Following are the leftover questions from a very lively May 22 Live Chat about Emotional Affairs:
My company assigned me to a project along with a young man who’s very sharp-witted as well as talented in his field. It’s a high-pressure project, with a short deadline (three months) so we’re working late hours, on the phone, emailing, and texting constantly, to get it done.
My partner accused me of having an emotional affair “if not more” with this young man. I’m so angry! His lack of trust is driving me away!
You’re under pressure; we get it. But are you neglecting your partner beyond his understanding and tolerance level, and making him suspect the man who’s getting all your time?
Reverse the situation: Would you accept this much emotional and time absence from your guy, if an attractive, younger female colleague was in the project picture with him?
You’re driving each other away, during a high-stress time. The project will end, but the hurt will persist on both sides. Try to save some time for your man at home. It’s tough when you’ve got deadlines, but it’s necessary in a relationship.
My fiancé still has his profile on a dating site and “meets” women online whom he says become “close friends.” But he swears he never sees them in person, because he loves me and is planning to marry me.
He says the dating site is a way to expand his friendships because his work is isolated at home and he doesn’t get to meet new people. So he says this is an easy way, as the profiles help you know if you have things in common with these people. He makes me feel like I’m jealous and controlling, but I still feel uncomfortable about it!
Dating site profiles signal dating interest. They’re not one-stop shopping for a social network, business connections, etc. Some people may become friends, but his profile’s only attracting women!
Forget “jealous and controlling” labels, he’s turning this around to your self-doubt. Insist that he take down his profile.
Then YOU take a second look at whether he’s really a player… the signs are loud and clear: he’s manipulative, defensive, does what he wants, and blames you, never him.
After living together for seven years, my partner’s been contacting her former college classmates through the school’s website and she’s now planning a trip out west to meet up with several of them.
They’re all men. At first she didn’t tell me there were no women going to be there, but I got concerned when she mentioned going fishing and hiking while away, and snooped her email. She’s admitted that she’s going to be with three guys, but said they’d always camped together when they had school breaks. I think its nuts… even dangerous.

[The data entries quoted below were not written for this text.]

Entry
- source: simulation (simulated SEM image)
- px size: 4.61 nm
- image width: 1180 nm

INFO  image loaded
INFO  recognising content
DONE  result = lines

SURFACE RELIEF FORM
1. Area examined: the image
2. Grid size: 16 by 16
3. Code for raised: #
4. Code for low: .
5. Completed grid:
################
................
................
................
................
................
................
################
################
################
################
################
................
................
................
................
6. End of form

It’s very escapist. That’s the “danger” sign that she’s looking for excitement from the past. It may not mean an affair…. yet. But it’s a signal that she’s restless.
So, instead of blocking her, suggest you go camping with her this summer, and raise the idea of other periodic getaways and adventures together… whatever brings a new element and enjoyment into your life together.
Stop snooping, talk to her directly, don’t try to stop this particular “three-guy-friends” trip, but do talk about the fun she’s seeking and your wanting to share some with her.
However, don’t ask to join this particular trip. You’re the outsider, so it won’t play well for you.
I’m a married woman who’s spending a lot of after-work time with a female colleague, because we enjoy similar things like plays and music events, which my husband doesn’t want to attend.
He’s been making snide remarks about this friendship, saying he doesn’t trust her, because she’s single and younger than me. I’ve said he’s being ridiculous, but he’s acting cold and avoiding me when we’re at home together.
Step into his shoes: If you found that your partner was having more fun, and spending more time with someone else, you too would feel emotional distance.
He’s trying to fight his way back to you with these insinuations. It’s not the best way, but he’s alerting you to his hurt feelings and fears.
You don’t have to stop seeing this woman, but limit your time with her outside of work.
Note: If you secretly email or talk to her, you’d be deepening the emotional divide.
Tip of the day:
An Emotional Affair can be more devastating to the “committed” relationship than a sexual affair.